Fewer Bigger Better

When I worked for Revlon fewer, bigger, better was the mantra the communications group used to help focus our programs. The legendary brand was in the midst of a turnaround and recognized that they really couldn’t do it all. I loved this concept because if you did it right - really right - you could conquer the world. What a dream. To be able to really only pursue the very best, delivering the best results.

Nice idea. Doesn’t often work though. When things get tough, my experience is that clients always want more. They want more, the biggest and the best. Not always, but in general. Even as a business owner, one that is acutely aware of resources and the resulting limitations, I want more. As a creative thinker I can’t stand the word no. I’m most always in hot pursuit of the yes. ‘Yes’ just seems a lot better than no. The answer is out there - you’ve just got to find it. This thinking doesn’t really line up against the fewer, bigger, better model. And I know my associates would prefer if I said no much more often. 

Here’s the thing: fewer, bigger, better really is the best strategy in the world of communications - and business.

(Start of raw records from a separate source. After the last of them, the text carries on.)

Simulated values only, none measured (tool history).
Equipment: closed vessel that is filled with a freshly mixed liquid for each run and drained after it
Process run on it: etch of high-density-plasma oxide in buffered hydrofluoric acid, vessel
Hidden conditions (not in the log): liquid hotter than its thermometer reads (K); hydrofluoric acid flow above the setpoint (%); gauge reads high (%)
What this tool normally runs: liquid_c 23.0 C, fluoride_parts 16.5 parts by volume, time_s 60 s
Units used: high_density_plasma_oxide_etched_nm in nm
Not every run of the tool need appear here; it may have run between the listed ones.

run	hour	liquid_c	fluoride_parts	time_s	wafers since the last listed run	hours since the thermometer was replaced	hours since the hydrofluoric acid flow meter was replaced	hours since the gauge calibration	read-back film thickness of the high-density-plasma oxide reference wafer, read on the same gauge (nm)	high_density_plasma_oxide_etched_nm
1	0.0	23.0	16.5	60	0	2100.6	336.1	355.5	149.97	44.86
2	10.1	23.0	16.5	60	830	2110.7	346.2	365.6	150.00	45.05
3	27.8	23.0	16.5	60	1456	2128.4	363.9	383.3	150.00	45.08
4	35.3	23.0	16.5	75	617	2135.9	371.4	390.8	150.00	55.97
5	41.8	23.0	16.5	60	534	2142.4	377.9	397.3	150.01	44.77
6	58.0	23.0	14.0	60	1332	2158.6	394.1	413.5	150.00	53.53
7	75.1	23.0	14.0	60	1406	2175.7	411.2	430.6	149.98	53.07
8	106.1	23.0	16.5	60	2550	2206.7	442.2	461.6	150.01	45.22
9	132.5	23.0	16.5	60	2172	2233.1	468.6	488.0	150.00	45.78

As we become more connected across the globe and the pull to ‘do it all because you can’ gets stronger it’s more than smart, it's sane to stop and ask yourself, am I trying too hard for best when better might be, um, better? The allure of the hyper local movement, of narrower, deeper and more meaningful methods of connecting with each other has caught on because in the end no one wants to feel like a number. Fewer, bigger, better. It’s just a bit more human.